JUST as simple labelling and fruit-forward flavours assisted the rise of New World wines in the 1990s, so imaginative experimentation with unfamiliar regions or grapes in Europe could help the pendulum swing back.
After all, Italy’s nutty and aromatic fiano wine is now a major success story, appearing on many mainstream wine lists after narrowly escaping oblivion.

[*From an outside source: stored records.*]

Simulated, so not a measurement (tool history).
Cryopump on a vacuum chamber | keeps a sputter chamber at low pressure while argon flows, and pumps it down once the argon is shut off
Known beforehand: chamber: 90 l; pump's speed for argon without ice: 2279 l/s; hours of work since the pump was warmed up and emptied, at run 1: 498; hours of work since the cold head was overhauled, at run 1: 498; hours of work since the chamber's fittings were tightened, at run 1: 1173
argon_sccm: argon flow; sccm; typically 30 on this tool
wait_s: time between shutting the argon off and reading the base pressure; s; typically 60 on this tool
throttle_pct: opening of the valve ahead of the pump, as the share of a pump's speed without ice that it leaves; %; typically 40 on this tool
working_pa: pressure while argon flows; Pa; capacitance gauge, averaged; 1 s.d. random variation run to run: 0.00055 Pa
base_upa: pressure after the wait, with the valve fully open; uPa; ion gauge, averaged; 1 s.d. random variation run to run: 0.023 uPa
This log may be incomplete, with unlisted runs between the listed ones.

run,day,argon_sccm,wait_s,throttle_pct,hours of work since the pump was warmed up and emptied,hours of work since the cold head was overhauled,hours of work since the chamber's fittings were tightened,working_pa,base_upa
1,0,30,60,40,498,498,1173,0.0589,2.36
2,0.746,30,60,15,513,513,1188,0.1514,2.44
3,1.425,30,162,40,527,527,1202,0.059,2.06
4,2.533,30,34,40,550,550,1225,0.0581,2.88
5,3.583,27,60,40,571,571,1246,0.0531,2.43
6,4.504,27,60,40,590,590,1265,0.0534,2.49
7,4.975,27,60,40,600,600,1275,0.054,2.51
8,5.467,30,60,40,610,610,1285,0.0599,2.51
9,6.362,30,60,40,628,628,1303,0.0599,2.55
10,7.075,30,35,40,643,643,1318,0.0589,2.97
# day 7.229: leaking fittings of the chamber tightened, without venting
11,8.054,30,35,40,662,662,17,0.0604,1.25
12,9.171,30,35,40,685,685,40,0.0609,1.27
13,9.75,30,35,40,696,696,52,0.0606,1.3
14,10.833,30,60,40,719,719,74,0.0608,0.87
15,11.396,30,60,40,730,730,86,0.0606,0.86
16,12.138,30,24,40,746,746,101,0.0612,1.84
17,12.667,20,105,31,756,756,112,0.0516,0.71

Falanghina, like fiano, was an old grape variety from southern Italy that was facing extinction. But it, too, has been rescued and now gives the world gentle white wine with excellent lime-based acidity that, like sauvignon blanc, will go well with shellfish. I found three versions on the high street. The 2010 Via Collina Falanghina Puglia (£8.99, Waitrose) had the sharpest zestiness but complemented that with appealing celery and spice undertones and touches of pear to mellow those long, lime-based flavours. Finest Falanghina Puglia 2010 (£5.99, Tesco) is a notch rounder, courtesy of hints of ripe melon and nutmeg, without compromising the crisp and floral lime and pear fruit and rhubarb-style tanginess. These wines are from the heel of Italy whereas the softer 2010 Falanghina Beneventano (£5.99, M&S) is from nearer Naples. It nevertheless has zingy green apple influences, nicely supplemented by a minty freshness that drifts into a faintly orange finish.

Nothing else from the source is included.